KKR has agreed to buy holiday park group Roompot for a rumoured €1bn, purchasing the group for its core investments strategy.
Roompot, which owns and operates 33 parks in the Netherlands, Germany and Belgium, said that it was looking to further international growth, driven by domestic tourism.
KKR acquired the company from PAI Partners, where Roompot was stablemates with B&B Hotels. PAI took control of the group in 2016 from Gilde Buy Out Partners, BNP Paribas Fortis, the management of Roompot and the founder Henk van Koeveringe.
PAI said that it had invested in upgrading and expanding its accommodations and opening new parks, developing digital marketing and distribution platform, increased real estate ownership and grown revenue and Ebitda at double digit growth rates. The company now welcomes three million guests and 13 million overnight stays each year, generating revenues of almost €400m.
Jurgen van Cutsem, CEO, Roompot Group, said: "As we change to new ownership we would like to thank PAI, who have been a hugely supportive partner to our team since 2016, and welcome KKR for the next phase. Our focus, as always, will be providing a great service for our leisure customers and third-party providers. We continue to see growing demand from our guests and from our corporate partners due to the leading platform we have put in place, providing a solid foundation to scale the business, also on an international level."

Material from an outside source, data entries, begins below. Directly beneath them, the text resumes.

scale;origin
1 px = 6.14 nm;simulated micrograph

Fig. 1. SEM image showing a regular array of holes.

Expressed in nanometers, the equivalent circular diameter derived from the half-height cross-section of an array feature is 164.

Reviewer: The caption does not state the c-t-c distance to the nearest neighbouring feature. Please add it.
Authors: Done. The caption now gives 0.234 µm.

Daan Knottenbelt, partner & head of the Benelux region at KKR, said: "Roompot is already a leading player in the region with a best-in-class management team and a strong recent track record. We see significant further growth potential based on a very strong development pipeline, continued expansion of Roompot's owned assets and new corporate partnerships.
“KKR is investing in Roompot through our Core Investments strategy, which is our pool of capital for longer-term investments, and we look forward to working with Jurgen and his team over the coming years."
Joerg Metzner, director, KKR, added: ”We have been looking for a platform to invest behind in the fragmented European holiday parks market for some time. Our support for Roompot and its management team fits perfectly with our broader investment theme in the leisure space."
The deal came after last year’s sale by Blackstone of a portfolio of seven Center Parcs sites in mainland Europe to German investor Aroundtown for around €1bn. The purchase saw Aroundtown diversify away from its strategy, which has seen it focus on income-generating properties with value-add potential in central locations in top tier cities primarily in Germany and the Netherlands.
All of the sites were operated by Pierre & Vacances. Blackstone bought the resorts in Belgium, the Netherlands and Germany from P&V in 2006 for around €630m, but kept Center Parcs Europe as a separate entity from Center Parcs UK which the private equity group acquired in a separate transaction in the same year.
The largest deal in the sector in recent years was the £1.35bn purchase of Parkdean, the 73-site company by Canadian private equity house Onex Corporation, in 2017. “Parkdean Resorts has built the market-leading affordable holiday park business in the UK, with a strong base of loyal customers in an attractive segment of the domestic holiday market,” said Tony Morgan, a managing director with Onex.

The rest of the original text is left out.